Dilation generator in QM; Problem 3.1 in Ballentine

[GreyZephyr]

I am working my way through Ballentine's Quantum Mechanics and I am stuck on the following problem.

Homework Statement

Problem 3.1 from Ballentine: Quantum Mechanics

Space is invariant under the scale transformation $$x\to x'=e^cx$$
where $$c$$ is a parameter. The corresponding unitary operator may be written as $$e^{-icD}$$ where $$D$$ is the dilation generator. Determine the commutator $$\left[D,\mathbf{P}\right]$$ between the generators of dilation and space displacements.

The Attempt at a Solution

By looking at $$e^{i\epsilon D}e^{-i\epsilon P}e^{-i\epsilon D}e^{i\epsilon P}=I+\epsilon^2[P,D]$$ and comparing this with the transformations the LHS represents, i.e
$$\begin{align*} (x_1,x_2,x_3,t)&\to(x_1+\epsilon,x_2,x_3,t)\\ &\to(e^{-\epsilon}(x_1+\epsilon),e^{-\epsilon}x_2,e^{-\epsilon}x_3,t)\\ &\dots\\ &\to(x_1+\epsilon-\epsilon e^{-\epsilon},x_2,x_3,t)\\ &\to(x_1+\epsilon^2,x_2,x_3,t) \end{align*}$$
I get $$[D,P_\alpha]=iP_\alpha +?I$$ and I can then do the same thing with the angular momentum and use Jacobi identity to determine that the scale factor in front of $$I$$ is 0. However this seems very clumsy. To me it looks like the problem is just asking about the generators of the lie group. However I get confused as to what the group should be. Is it is still just the Galilei group? If this is the case, is there not some way to immediately get the answer from the commutation relations of the generators of the Galilei group without resorting to infinitesimal generators?

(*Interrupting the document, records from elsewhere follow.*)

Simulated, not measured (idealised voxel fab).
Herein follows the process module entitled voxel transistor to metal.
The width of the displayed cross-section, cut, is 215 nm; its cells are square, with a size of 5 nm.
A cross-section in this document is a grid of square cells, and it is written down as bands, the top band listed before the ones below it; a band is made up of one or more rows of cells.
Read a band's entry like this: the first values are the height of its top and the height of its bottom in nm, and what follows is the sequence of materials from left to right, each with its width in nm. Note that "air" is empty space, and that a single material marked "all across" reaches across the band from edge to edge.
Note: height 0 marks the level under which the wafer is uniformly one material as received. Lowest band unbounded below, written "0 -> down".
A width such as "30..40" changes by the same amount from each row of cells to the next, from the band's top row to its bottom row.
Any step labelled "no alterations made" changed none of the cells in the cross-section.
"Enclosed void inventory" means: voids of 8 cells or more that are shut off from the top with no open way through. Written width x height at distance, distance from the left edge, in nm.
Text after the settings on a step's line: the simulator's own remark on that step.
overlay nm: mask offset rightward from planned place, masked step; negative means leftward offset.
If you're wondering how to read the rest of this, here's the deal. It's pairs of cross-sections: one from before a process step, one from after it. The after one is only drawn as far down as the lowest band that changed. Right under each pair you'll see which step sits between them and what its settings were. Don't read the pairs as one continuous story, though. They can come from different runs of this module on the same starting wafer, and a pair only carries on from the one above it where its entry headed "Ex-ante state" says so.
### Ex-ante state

Given my confusion, I was wondering if anyone could explain, or recommend a book, that details how to find the generators in a more rigours fashion than Ballentine, that is, explains the relationship between the group structure and the physics. I like the clarity of the ideas, in his book, but am finding myself confused over some of the details of implementing them.

 

[arkajad]

Whenever you have space transformation L, it also acts on functions (in QM - state vectors) by U(L) according to the formula.

$$(U(L)f)(x)=f(L^{-1}x)$$

This is not a very good formula, because U(L) so defined will not be unitary. Yet here comes the fact that state vectors are defined up to a proportionality factor, so we can put a numerical factor in front.Thus we will have$$(U(L)f)(x)= a(L) f(L^{-1}x)$$

What numerical factor should we put for dilations?

For a dilation $x\mapsto \lambda x$ we want $U(\lambda)$ to preserve the norm. So we should have

$$|a(\lambda)|^2\int |f(\lambda^{-1}x)|^2 d^3x=\int |f(x)|^2 d^3x$$

We change the variables: $y=\lambda^{-1}x,\, x=\lambda y$ thus

$$d^3x=\lambda^3 d^3y$$

and we find that mu st have

$$|a(\lambda)|^2\lambda^3=1$$

with an evident solution

$$a(\lambda)=\lambda^{-3/2}$$

So we have our unitary operator

$$(U(\lambda)f)(x)=\lambda^{-3/2}f(\lambda^{-1}x)$$

Put here $\lambda=e^c$

and you get

$$(U(c)f)(x)=exp(-3c/2)f(e^{-c}x)$$

Now you can do Taylor expansion around $c=0$ to find the generator D. Once you have the generator, you can calculate its commutator with P. Of course you can also calculate the commutator without finding the generator by checking what will be the action of $U(c)T(a)U(c)^{-1}$ on wave functions, where $T(a)$ is the translation. That is easy. Then you expand in c and in a. The numerical factor discussed above will then cancel out - it is irrelevant for just getting the commutator.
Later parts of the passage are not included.